I've found it to be about 50/50. There's been the odd occasion where it was mostly correct, and another where it was mostly wrong, but overall it's been 50/50 for stories I've read or seen on the news that I knew about first or second hand.
Getting back on topic (since I'm not sure how much this was directed (by Grant) at my representation of the reporter), in my sample, it's an issue with a single reporter, and after this, another reporter cranks it up a notch, making the first reporter look like the nice guy.
I wasn't writing it as an attack on Gonzo Journalism (a product of the 1960s), but simply highlighting how each reporter has a different approach, some sympathetic, and some a bit more devious (i.e. you initially think they're on your side, only to learn later they're trying to pillory you).
A free press has freedom for the owner of the press, to print nearly anything he wants.
Or, putting it into more recent context, they're free to put everything single outrageous thing Trump says, while paying scant attention to major speeches by every other candidate for office.
Not enough people are willing to actually pay for well done, well researched news.
Case in points, the most through papers in the country, like the NY Times and the Chicago Tribune, are both struggling financially, cutting their research staffs significantly while trying to find new income sources, while sources like FOX, which specialize in repeating unsustainable reports (aka. Obama being a Muslim) draw millions of readers for largely scurrilous (yes, they report news the other stations won't, but they're not know for their well-researched opinions).

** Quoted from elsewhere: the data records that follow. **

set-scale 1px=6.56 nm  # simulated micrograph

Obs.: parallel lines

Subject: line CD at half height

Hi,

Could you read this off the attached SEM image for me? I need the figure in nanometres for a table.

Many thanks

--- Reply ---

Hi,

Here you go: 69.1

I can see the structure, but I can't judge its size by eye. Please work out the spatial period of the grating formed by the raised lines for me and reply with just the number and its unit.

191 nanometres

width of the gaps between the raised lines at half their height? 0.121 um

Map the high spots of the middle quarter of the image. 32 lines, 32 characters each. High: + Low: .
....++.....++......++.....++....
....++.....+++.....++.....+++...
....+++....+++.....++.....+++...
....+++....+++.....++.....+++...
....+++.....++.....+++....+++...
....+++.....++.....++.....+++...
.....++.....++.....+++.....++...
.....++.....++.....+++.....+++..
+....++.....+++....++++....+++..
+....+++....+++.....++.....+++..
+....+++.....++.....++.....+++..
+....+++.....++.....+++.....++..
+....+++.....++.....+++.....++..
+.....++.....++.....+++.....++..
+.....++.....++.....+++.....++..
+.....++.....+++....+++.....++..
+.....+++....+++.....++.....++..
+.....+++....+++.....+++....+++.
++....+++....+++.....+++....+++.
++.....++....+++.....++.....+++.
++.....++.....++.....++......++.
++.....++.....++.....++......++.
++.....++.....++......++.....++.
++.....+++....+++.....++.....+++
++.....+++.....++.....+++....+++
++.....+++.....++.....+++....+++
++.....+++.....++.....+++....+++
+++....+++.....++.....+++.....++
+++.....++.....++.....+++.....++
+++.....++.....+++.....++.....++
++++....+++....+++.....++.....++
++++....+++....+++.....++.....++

The woman behind the wheel not only threatened her son but three others by her irresponsible driving.
That works, but it seems to distance the subject. It's no longer "the driver responsible", but merely "the person behind the wheel who just happened to be in the car at the time.
It's an example of "passive vs. active verbs" (or nouns in this case). I think I'm happy with my solution (changing the other "driver" reference to "I'll admit [the woman] was reckless.".